The Telecom Regulatory Authority of India has asked DTH players to report only active subscribers and not count temporarily suspended subscribers, as they used to earlier.
Until March 2019, DTH operators, while reporting their subscriber base, included subscribers whose connections had been temporarily suspended for up to 120 days. The figure also included the total registered subscriber from the date the operator started operations.
“To bring complete transparency, for the first time, the information related to active subscribers in a month (Monthly Subscription Report) is (being) collected by TRAI from DTH operators. This figure was never collected earlier,” Trai Secretary SK Gupta told BusinessLine .
Read also: Nearly 20 million viewers opt out of DTH services as bills start to pinch
Under the earlier system, DTH operators reported 72.44 million subscribers at the end of March 2019. Under the new system, DTH services had an average active subscriber base of 54.26 million in the quarter ended June 30. The drop had nothing to do with the change in TV channel pricing, Gupta said, and added that since the active subscriber base was being collected for the first time, no direct comparison is possible.
“The average active subscriber base is arrived by averaging the active subscriber base for a month (as on 7th day, 14th day, 21st day, and 28th day of the month). However, for the subscriber base published for the quarter ended March 2019, DTH operators included temporarily suspended subscribers who had have not been inactive for more than 120 days,” Gupta said.
Trai had introduced a a similar rule in the telecom sector when mobile operators were reporting inflated numbers to get more spectrum. Until 2010, spectrum was allocated on a subscriber-linked criterion, which incentivised them to inflate numbers.
Gupta said that the total DTH subscriber base as on June 2019 is 68.92 million, counting users who had temporarily suspended service for not more than 90 days.
Meanwhile, the cable TV operators’ industry body, the All India Digital Cable Federation, and individual subscribers claim the new tariff regime has led to a steep rise in monthly bills.
Dhiraj Wala, a DTH subscriber, wrote to TRAI saying that after the implementation of TRAI’s order, the subscription cost had increased by ₹100-150 per month per subscriber. Given the 20 crore cable/DTH subscriber base, that adds up to ₹2,000-3,000 crore per month, he added.

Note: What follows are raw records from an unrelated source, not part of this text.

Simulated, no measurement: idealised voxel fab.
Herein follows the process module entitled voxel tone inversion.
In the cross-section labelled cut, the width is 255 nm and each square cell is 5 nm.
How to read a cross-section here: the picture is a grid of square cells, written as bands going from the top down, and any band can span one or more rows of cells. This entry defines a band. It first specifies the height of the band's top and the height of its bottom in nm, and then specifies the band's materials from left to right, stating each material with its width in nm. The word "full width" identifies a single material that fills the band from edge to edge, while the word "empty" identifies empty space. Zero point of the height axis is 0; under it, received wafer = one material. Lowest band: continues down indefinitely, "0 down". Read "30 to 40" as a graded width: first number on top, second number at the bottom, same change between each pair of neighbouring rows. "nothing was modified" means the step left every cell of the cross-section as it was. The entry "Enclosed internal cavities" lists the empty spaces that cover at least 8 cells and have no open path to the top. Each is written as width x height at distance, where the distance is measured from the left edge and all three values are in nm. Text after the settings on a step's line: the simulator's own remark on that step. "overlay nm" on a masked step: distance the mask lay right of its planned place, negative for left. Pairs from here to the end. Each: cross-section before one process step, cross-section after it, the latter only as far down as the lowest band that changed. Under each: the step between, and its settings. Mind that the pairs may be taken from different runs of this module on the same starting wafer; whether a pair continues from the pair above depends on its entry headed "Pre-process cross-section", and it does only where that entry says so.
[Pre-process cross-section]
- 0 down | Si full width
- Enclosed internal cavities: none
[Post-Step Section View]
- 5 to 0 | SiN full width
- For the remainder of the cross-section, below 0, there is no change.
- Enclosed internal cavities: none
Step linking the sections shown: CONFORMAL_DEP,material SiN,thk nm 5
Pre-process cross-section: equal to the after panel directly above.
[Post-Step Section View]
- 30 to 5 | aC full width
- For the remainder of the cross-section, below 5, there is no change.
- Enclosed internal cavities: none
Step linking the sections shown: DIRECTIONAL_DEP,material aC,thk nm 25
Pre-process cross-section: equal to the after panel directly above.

A KPMG report in August pointed out towards a decline of 12-15 million subscribers in the April-June quarter. "While the C&S (cable and satellite) universe was reported to have expanded to 197 million households by end of 2018 with digital cable gaining the most, there was an erosion, there was an erosion in the active subscriber base in the last quarter of nearly 12-15 million households in the overall C&S household base," the report said.
The KPMG report points to potential reason of this being non-renewal of subscriptions and transition of subscribers to video streaming platforms as they faced higher cable bills.